One quick note about the Tom Yum soup. She brought me a side of lime saying that in Thailand, some people add a lime for sourness. I did that and it really gave the dish an extra component.
They knew that I love curry. We discussed the types of curry at length. Initially I was a fan of Massaman Curry. Recently I switched to Green Curry craving some variety and also a little more spice. Desiring to try something new, Panang Curry sounded great. It carries with it flavors and aromas of distant places and has peanuts as the major ingredient in the paste.
The Panang Curry was loaded with ingredients: green peppers, red peppers, peas, cilantro, pineapple, pork, zucchini, and some little strands of greens that I could not identify. I kept trying those leaf strands obsessing over what they were. They didn’t taste like scallions but they did pack a punch. It did add quite a bit of flavor to the dish. Eventually I gave in and accepted that I did not know. I asked them and they said it was kaffir. Wow, I had heard the name but never tasted it in that form. Delicious it was, along with rest of the curry. The texture was perfectly creamy and the pork was very tender and flavorful. There definitely was a spicy kick to it but not overwhelming.
We sat and talked for a while after the meal. The owner told me that in authentic Thai cooking, they don’t follow recipes. They really need a Chef who knows the cuisine. The owner or manager will taste it twice before going out to the table. The new Chef at Siam Orchid is definitely skilled. The food really was night & day from when I went in July.

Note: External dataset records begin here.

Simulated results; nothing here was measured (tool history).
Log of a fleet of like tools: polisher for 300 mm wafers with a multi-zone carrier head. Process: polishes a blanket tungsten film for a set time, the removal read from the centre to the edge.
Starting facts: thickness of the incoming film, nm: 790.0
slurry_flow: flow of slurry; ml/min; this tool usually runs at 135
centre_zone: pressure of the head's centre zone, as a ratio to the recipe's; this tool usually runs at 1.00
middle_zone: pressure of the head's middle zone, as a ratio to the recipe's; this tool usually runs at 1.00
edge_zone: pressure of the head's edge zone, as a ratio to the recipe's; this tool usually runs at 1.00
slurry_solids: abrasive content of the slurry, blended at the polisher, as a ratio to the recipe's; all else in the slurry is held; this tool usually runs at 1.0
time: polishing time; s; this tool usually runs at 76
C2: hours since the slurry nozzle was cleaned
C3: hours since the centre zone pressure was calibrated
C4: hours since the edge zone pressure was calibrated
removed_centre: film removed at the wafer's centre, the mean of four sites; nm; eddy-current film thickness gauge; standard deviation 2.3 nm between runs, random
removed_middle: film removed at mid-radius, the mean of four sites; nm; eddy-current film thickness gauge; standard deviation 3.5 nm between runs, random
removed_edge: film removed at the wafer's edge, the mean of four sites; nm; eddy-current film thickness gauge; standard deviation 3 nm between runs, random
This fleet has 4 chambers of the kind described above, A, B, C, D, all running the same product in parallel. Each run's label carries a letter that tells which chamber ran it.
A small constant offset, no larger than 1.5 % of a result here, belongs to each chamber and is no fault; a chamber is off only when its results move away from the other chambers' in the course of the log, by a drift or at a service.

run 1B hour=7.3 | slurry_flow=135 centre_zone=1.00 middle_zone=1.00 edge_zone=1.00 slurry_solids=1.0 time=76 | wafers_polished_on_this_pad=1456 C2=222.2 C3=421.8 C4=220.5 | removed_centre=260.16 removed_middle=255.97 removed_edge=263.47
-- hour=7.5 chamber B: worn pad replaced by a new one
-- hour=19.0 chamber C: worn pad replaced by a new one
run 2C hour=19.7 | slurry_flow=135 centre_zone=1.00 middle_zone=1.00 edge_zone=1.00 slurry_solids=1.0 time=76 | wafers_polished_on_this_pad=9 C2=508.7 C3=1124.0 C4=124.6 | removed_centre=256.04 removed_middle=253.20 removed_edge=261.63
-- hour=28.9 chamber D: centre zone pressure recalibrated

|Thai Fresh Limemade. Absolutely worth it!|
They truly have a passion for food. Learning to cook growing up in Thailand, the owner fell in love with food at a young age. Coming to the United States, she worked in Thai restaurants in San Francisco for five years before moving on to Salt Lake City. Her love for what she does is evident. I was grateful to be their guest and to see true passion. They definitely get my vote this time.